In a series of increasingly vitriolic essays floating around these internets, Fr. H. has been arguing that the ELCA is captive to a variety of bad ideologies. Most recently, these have included feminism, Marxism, deconstruction, antinomianism, environmentalism and community organizing.
Apparently, he hasn't yet heard about the ELCA's Cylon-human hybridization program, child sacrifice workshops, or Hug-a-Satanist Day. We'll send him the e-letter.

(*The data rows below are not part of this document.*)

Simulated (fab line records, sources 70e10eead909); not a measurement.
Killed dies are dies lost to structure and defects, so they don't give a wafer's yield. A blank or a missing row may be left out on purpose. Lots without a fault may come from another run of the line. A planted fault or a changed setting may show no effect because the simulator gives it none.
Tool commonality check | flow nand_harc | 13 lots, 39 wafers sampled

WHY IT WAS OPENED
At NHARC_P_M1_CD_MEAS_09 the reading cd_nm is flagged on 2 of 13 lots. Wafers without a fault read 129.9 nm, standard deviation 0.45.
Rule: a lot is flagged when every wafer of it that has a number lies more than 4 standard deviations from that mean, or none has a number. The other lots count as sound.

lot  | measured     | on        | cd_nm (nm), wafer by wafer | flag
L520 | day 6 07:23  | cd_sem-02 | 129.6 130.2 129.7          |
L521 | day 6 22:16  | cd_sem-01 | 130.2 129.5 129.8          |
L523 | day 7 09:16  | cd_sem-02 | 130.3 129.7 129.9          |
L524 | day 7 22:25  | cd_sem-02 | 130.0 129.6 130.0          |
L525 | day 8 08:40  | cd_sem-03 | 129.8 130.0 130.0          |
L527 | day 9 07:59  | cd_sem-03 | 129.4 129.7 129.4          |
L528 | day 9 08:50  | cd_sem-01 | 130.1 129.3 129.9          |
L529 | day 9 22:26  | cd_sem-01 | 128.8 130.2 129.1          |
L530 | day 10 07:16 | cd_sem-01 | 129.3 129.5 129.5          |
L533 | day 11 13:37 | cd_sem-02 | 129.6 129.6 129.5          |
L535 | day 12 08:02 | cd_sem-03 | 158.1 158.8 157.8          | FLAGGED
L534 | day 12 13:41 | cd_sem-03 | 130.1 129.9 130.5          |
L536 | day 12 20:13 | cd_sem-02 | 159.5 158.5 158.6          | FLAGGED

Now, honestly, a case can be made that each of these things does exist, within the ELCA as within any other Christian community, and even that they do at times, on an individual basis, risk distorting the Christian message. (We were, confidentially, relieved to get wind recently that one of our colleagues has resigned his post; he is a nice enough fellow, but his parish never recovered from the time he stood in the pulpit and denied the physical Resurrection of Jesus. On Easter Sunday.)
It is much more difficult to make the case that these things exist systematically, or that they in any way dominate the church or distort the church's corporate teaching. That's because they don't. There, we said it. Unlike, ahem, certain church bodies we could name, the doctrinal basis of the ELCA is spelled out, in good Lutheran fashion, by its constitution: the Trinity, the Scriptures, Augustana and the rest of the Book of Concord. Deviations from that standard, if they can be proven, are the basis for stern discipline of the ordained.
"If they can be proven," let us admit, is a Big If. Theology is not rocket science, both in the sense that it isn't all that difficult and, more to the point, in the sense that it isn't all that precise. Different exegetes can find in the Bible validation for wildly different doctrines and practices. The Concordia tightens things up, but not merely as much as people might want to believe. To make the case that one's colleague is actually distorting doctrine, knowingly and repeatedly, requires the ability to point to specific doctrines. The nature of our confessions is such that if, for example, you want to bring a case against somebody for preaching works-righteousness or unitarianism, it is quite easily done. If you want to "accuse" them of feminism or community-organizing, it is rather more difficult to make your case. (As it should be, since some people would consider either of those to be natural extensions of a Biblical mandate.)
But here's the thing. Fr. H. spends a great deal of time vituperating, and none whatsoever actually making his case. He doesn't give any examples, name any names, or even identify any actual doctrines that are in jeopardy. He is clearly preaching to an imagined choir, a crowd of crazy aunties who already believe everything he is saying. (And in case you somehow missed it, all of this is really about gay people. Or wasn't that obvious?)
Sadly, however, he doesn't actually say quite what he's thinking. Instead, he slanders the whole church, or at least much of its membership and leadership. Because we disagree with him about a few highly debatable points of moral doctrine, we are all "Stalinists" -- his word, used often -- somehow complicit in the extermination of millions? This is insulting, at the very least. But beyond that, it is also a dramatic failure to observe the Eighth Commandment, as interpreted by the Small Catechism: "... instead we are to speak well of them, and interpret everything they do in the best possible light."
So Fr. H. has actually violated, habitually and publicly, one of the confessions he is bound to uphold -- and the most basic of them, the one he has doubtless taught to hundreds of young people through the years. Perhaps his bishop ought to speak sternly to him about this.
A more generous soul suggested this morning that Fr. H.'s intemperance is mere hyperbole, "... like telling a woman who has on too much makeup that she looks like a painted hussy. That might be an exaggeration ..., but it should prompt her to look in the mirror to see if maybe she has over done it."
We think this misses both the gravity of the language and the wrongness of the claims. A better analogy is to say that this Fr. H. sounds like a child whose mother leaves the house, dressed and made up like all the other moms in the neighborhood. The child sneers at Mommy and says "You shouldn't go out that way -- you look like a whore."
Whether he is right or wrong depends upon one's idea of what a prostitute looks like. But that is beside the point, because there is only one appropriate response to this sort of thing. The child should be slapped silly, have his privileges taken away, and be warned that his father will be very angry.